How does one accept the reality of pain and disappointment without losing hope? How do we surrender and face reality and yet not give up? How do we trust that God might never answer our prayer the way we want it and yet still keep asking for a miracle? How does one continue to experience loss and yet still have faith?
Because if you live long enough, you will learn and experience first hand that life is hard. Wishes don’t always come true. Dreams are crushed and die. Sickness destroys and takes away life and love. Prayers don’t always get answered. Loved ones aren’t always healed.
I’ve heard and told myself all the usual answers: God is good. He knows what he’s doing. He is sympathetic to my cry. His answer is sometimes wait or in heaven. He is doing some great work through the pain. It will all be redeemed. I can trust him. He loves me.
That is all true and I still believe it. But now I am at a new level. Do I give up hope of ever seeing the thing I wish to come true? Is it faith to just keep doggedly believing and then feeling disappointment and pain with every reminder that healing has not yet happened? Or is it faith to totally let go of any and all expectation, desire and hope?
It feels like if I let go, then I have lost hope. It feels like the end. That I have doomed myself to a life of lack, that things will never change. Is this what God wants me to do? To totally let go? To never expect my desires again?
I have done this before. I surrendered my desire to be married, believing I probably would not, only to meet my husband. Everyone has heard stores of couples who finally gave up trying to conceive only to quickly get pregnant as soon as they stopped trying. Hence, the temptation to make it a formula: If only I surrender totally, then God will give it to me. But this “formula” is not a guarantee.
In John 11:1-27, we find the story of Mary and Martha, close friends of Jesus whose brother was dying. They sent word to Jesus to come help.
Now Jesus loved Martha and her sister and Lazarus. So when he heard that Lazarus was sick, he stayed where he was two more days.
John 11:5–6 NIV
What? That doesn’t sound like love to me! So when Jesus does finally show up, it is understandable that Martha blurts out her disappointment.

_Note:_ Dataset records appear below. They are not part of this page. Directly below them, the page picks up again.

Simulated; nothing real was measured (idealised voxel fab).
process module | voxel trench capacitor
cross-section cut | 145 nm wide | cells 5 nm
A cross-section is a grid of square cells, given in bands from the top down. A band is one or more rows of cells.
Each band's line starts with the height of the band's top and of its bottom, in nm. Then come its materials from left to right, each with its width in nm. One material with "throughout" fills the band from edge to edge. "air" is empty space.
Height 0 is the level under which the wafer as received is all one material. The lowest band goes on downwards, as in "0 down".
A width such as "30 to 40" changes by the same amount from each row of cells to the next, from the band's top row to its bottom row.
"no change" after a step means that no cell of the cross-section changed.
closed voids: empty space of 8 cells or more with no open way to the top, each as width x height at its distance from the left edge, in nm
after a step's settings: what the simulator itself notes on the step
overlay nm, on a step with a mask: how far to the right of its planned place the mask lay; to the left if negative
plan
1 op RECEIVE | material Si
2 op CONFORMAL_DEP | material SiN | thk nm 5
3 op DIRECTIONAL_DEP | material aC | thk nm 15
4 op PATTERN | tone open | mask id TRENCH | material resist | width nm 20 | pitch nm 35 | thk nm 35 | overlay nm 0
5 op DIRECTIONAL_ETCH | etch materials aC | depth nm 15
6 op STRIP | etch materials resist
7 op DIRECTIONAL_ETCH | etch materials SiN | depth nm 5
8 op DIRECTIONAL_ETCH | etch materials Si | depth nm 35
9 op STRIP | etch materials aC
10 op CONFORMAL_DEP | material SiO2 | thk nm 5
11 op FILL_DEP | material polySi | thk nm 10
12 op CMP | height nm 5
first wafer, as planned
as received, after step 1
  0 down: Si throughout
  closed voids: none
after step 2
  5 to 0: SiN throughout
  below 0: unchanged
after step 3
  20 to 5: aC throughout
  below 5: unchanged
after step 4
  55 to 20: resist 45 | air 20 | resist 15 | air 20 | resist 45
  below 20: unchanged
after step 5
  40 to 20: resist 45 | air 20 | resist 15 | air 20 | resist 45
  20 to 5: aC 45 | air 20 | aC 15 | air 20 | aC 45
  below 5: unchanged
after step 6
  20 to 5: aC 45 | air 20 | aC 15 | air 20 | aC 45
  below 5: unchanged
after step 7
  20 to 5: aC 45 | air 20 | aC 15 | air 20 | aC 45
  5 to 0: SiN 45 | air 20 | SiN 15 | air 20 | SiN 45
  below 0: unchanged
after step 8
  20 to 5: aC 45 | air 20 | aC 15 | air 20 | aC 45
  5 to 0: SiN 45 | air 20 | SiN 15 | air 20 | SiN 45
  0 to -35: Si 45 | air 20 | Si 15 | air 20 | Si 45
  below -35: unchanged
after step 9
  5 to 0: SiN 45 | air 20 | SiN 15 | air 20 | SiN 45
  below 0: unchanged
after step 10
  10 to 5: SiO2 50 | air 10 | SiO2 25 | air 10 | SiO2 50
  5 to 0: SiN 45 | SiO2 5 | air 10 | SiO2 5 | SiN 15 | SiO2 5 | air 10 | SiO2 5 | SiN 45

If you had been here, my brother would not have died.
John 11:21 NIV
Martha faces the facts. She knows that Jesus could have answered her request and yet he chooses not to. She is saying what I feel: It hasn’t turned out the way I wanted it to. You didn’t make it all better. You haven’t answered my prayer. It still hurts.
But Martha doesn’t stop there. She also expresses faith.
But I know that even now God will give you whatever you ask.
John 11:22 NIV
She is stating the truth that she still believes God can answer prayer. God can heal, restore, break strongholds, set people free.
Jesus calls Martha to hope in him in the present, to take what she believes about him and cling to it in her distress. It is a call not simply to affirm the truth about Jesus’ power but to affirm his right to exercise his power according to his own purposes. She will never have the answers to all her why’s, but in his character she will find enough of an answer to sustain her faith…Jesus calls Martha to trust him now – trust that he is good even here, when her losses are insurmountable and when Jesus, who had the power to prevent it all, had chosen not to act.
Carolyn Custis James, When Life and Beliefs Collide
After this amazing statement of faith, the bystanders ask the age-old question:
Could not he who opened the eyes of the blind man have kept this man from dying?
John 11:37 NIV
We think that love is shown by keeping tragedy from happening. Yet Jesus had a bigger plan in mind – to show them his glory. He was disturbed in spirit and deeply moved and he wept. And then he gave them back their brother.
So, like Martha, I do not stuff the pain, minimize it or explain it away. I face the fact of my disappointment. But I also exercise faith. The prophet Isaiah tells me how to do that.
In quietness and trust is your strength.
Isaiah 30:15b NIV
This kind of quietness means to be tranquil, at peace, to rest, lie still, be undisturbed, with the sense of idleness. It is used of the land when it is not producing and of a city that is not at war. It means to not strive or wrestle, but rather to be idle. In other words, DO NOTHING. The Message translation put it this way: Your strength will come from settling down in complete dependence on me.
And yet, still be confident and trust in God.
There have been times in the past that God has called me to be active, to speak up, to initiate. Other times, he has said to pray for the ones fighting the battle. This time he says, “Be quiet, do nothing. Trust. Trust Me.”
And this answers my initial question. Because I trust God who is absolute love, I can surrender, let go and release my efforts, tension and fear. I have not given up or lost hope. Rather, I float in the river of God’s love and let the current of his Holy Spirit carry me to my destination. I trust that he will get me to where he wants me to go.
The reason we do not have to be afraid is that we have been given the Spirit of God. We are in the river. We do not not have to thrash about trying to float. We must simply open our spiritual eyes and see that we are in the river of God’s love and that our staying afloat and moving along are God’s responsibility.
David Benner, Surrender to Love
Prayer
Lord God, I surrender to your absolute love. I trust your goodness. I float quietly in your Spirit. You have heard my prayer and my heart’s desire. I trust that your Spirit will carry me to the end that you have prepared for me.